Mounted at /content/drive


### Obtain labelled reviews

In order to test any of the sentiment analysis APIs, we need a labelled dataset of reviews and their sentiment polarity. We'll use NLTK to download the movie_reviews corpus.

In [13]:
from nltk import download
import pandas as pd

download('movie_reviews')

[nltk_data] Downloading package movie_reviews to /root/nltk_data...
[nltk_data]   Package movie_reviews is already up-to-date!


True

### Load the data

The files in movie_reviews have already been divided into two sets: positive ('pos') and negative ('neg'), so we can load the raw text of the reviews into two lists, one for each polarity.

In [14]:
from nltk.corpus import movie_reviews

# extract words from reviews, pair with label
reviews_pos = []
for fileid in movie_reviews.fileids('pos'):
    review = movie_reviews.raw(fileid)
    if(len(review)<= 5000): # since Amazon Comprehend has a limit of 5000 characters
      reviews_pos.append(review)

reviews_neg = []
for fileid in movie_reviews.fileids('neg'):
    review = movie_reviews.raw(fileid)
    if(len(review)<= 5000): # since Amazon Comprehend has a limit of 5000 characters
      reviews_neg.append(review)

print(f'There are {len(reviews_pos)} positive reviews')
print(f'There are {len(reviews_neg)} negative reviews')

There are 745 positive reviews
There are 854 negative reviews


### Connect to the scoring API

Fill in this function with code that connects to one of these APIs, and uses it to score a single review:

* [Amazon Comprehend: Detect Sentiment](https://docs.aws.amazon.com/comprehend/latest/dg/API_DetectSentiment.html)
* [Google Natural Language: Analyzing Sentiment](https://cloud.google.com/natural-language/docs/analyzing-sentiment)
* [Azure Cognitive Services: Sentiment Analysis](https://docs.microsoft.com/en-us/azure/cognitive-services/text-analytics/how-tos/text-analytics-how-to-sentiment-analysis)
* [Algorithmia: Sentiment Analysis](https://algorithmia.com/algorithms/nlp/SentimentAnalysis)

Your function must return either 'pos' or 'neg', so you'll need to make some decisions about how to map the results of the API call to one of these values. For example, Amazon Comprehend can return "NEUTRAL" or "MIXED" for the Sentiment -- if this happens, you may with to inspect the numeric values under the SentimentScore to see whether it leans toward positive or negative.


In [15]:
# load AWS API secrets from an external file
credentials = pd.read_csv("/content/drive/MyDrive/Hosting ML-Service/credentials.csv")

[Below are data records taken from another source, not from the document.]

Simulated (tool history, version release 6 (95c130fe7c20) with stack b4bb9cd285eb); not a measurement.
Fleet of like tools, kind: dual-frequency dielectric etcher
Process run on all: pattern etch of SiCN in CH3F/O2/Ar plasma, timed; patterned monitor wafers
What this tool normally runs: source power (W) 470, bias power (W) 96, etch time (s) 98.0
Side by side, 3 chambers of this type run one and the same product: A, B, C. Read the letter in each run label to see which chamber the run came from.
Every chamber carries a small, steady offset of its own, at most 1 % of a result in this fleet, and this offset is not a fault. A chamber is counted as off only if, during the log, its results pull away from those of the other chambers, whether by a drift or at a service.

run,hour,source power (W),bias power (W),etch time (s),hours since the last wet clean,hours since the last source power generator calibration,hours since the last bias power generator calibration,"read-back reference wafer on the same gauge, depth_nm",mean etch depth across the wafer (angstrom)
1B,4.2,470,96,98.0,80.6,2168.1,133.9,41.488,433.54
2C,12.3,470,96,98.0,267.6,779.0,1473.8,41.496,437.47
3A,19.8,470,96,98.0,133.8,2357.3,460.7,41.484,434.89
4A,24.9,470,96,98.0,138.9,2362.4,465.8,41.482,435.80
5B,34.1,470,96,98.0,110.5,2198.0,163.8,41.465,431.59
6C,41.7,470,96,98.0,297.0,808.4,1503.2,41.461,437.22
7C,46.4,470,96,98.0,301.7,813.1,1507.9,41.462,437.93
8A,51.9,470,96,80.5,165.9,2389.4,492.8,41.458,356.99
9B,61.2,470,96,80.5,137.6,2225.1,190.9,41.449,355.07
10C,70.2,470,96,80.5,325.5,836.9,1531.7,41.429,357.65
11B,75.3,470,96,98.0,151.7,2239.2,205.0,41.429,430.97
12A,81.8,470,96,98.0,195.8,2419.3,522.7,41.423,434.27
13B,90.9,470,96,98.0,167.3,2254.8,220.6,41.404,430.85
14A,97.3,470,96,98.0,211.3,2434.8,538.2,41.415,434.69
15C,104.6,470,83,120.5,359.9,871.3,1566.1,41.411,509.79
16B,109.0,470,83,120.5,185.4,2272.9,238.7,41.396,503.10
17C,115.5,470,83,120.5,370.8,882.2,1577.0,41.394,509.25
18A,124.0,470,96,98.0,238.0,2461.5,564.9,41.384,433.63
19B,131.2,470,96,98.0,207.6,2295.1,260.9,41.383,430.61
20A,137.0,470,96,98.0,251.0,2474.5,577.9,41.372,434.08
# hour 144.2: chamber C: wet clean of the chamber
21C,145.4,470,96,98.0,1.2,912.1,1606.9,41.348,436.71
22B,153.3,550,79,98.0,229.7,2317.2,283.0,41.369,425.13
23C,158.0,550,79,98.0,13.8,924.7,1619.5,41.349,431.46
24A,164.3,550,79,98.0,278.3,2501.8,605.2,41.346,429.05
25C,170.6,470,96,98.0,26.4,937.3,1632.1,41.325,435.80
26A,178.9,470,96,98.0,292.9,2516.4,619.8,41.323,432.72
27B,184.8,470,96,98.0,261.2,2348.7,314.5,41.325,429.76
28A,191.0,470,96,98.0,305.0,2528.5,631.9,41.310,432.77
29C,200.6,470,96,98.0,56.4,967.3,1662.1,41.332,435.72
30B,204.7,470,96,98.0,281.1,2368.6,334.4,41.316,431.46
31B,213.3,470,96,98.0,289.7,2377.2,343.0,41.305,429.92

aws_access_key_id = credentials['aws_access_key_id'][0]
aws_secret_access_key = credentials['aws_secret_access_key'][0]

In [18]:
# install the boto3 SDK that allows us to use AWS services from Python
import boto3

def score_review(review):
  # connect to AWS 
  comprehend = boto3.client(service_name='comprehend', region_name='us-east-1',  aws_access_key_id=aws_access_key_id,
      aws_secret_access_key=aws_secret_access_key)

  # get the sentiment
  detectSentiment = comprehend.detect_sentiment(Text=review, LanguageCode='en')
  sentiment = detectSentiment['SentimentScore']

  # classify the sentiment reviews as POSITIVE or NEGATIVE
  if sentiment['Negative'] > sentiment['Positive']:
      return 'neg'
  elif sentiment['Negative'] < sentiment['Positive']:
      return 'pos'
  else:
      return 'pos'

### Score each review

Now, we can use the function you defined to score each of the reviews.

#### *Note on Testing*

While most of the services listed have free tiers they may be limited to a few thousand requests per week or month, depending on the service. On some platforms you may be billed after reaching that limit. For this reason it is recommended to first test on a smaller set of the reviews, `subset_pos` and `subset_neg`. Once you're happy with your code swap those subsets for the full review sets `reviews_pos` and `reviews_neg`.

In [19]:
# create 2 smaller subsets for testing
subset_pos = reviews_pos[:10]
subset_neg = reviews_neg[:10]

results_pos = []
for review in subset_pos:
    result = score_review(review)
    results_pos.append(result)

results_neg = []
for review in subset_neg:
    result = score_review(review)
    results_neg.append(result)

### Calculate accuracy

For each of our known positive reviews, we can count the number which our function scored as 'pos', and use this to calculate the % accuracy. We repeaty this for negative reviews, and also for overall accuracy.

In [20]:
correct_pos = results_pos.count('pos')
accuracy_pos = float(correct_pos) / len(results_pos)
correct_neg = results_neg.count('neg')
accuracy_neg = float(correct_neg) / len(results_neg)
correct_all = correct_pos + correct_neg
accuracy_all = float(correct_all) / (len(results_pos)+len(results_neg))

print('Positive reviews: {}% correct'.format(accuracy_pos*100))
print('Negative reviews: {}% correct'.format(accuracy_neg*100))
print('Overall accuracy: {}% correct'.format(accuracy_all*100))

Positive reviews: 40.0% correct
Negative reviews: 70.0% correct
Overall accuracy: 55.00000000000001% correct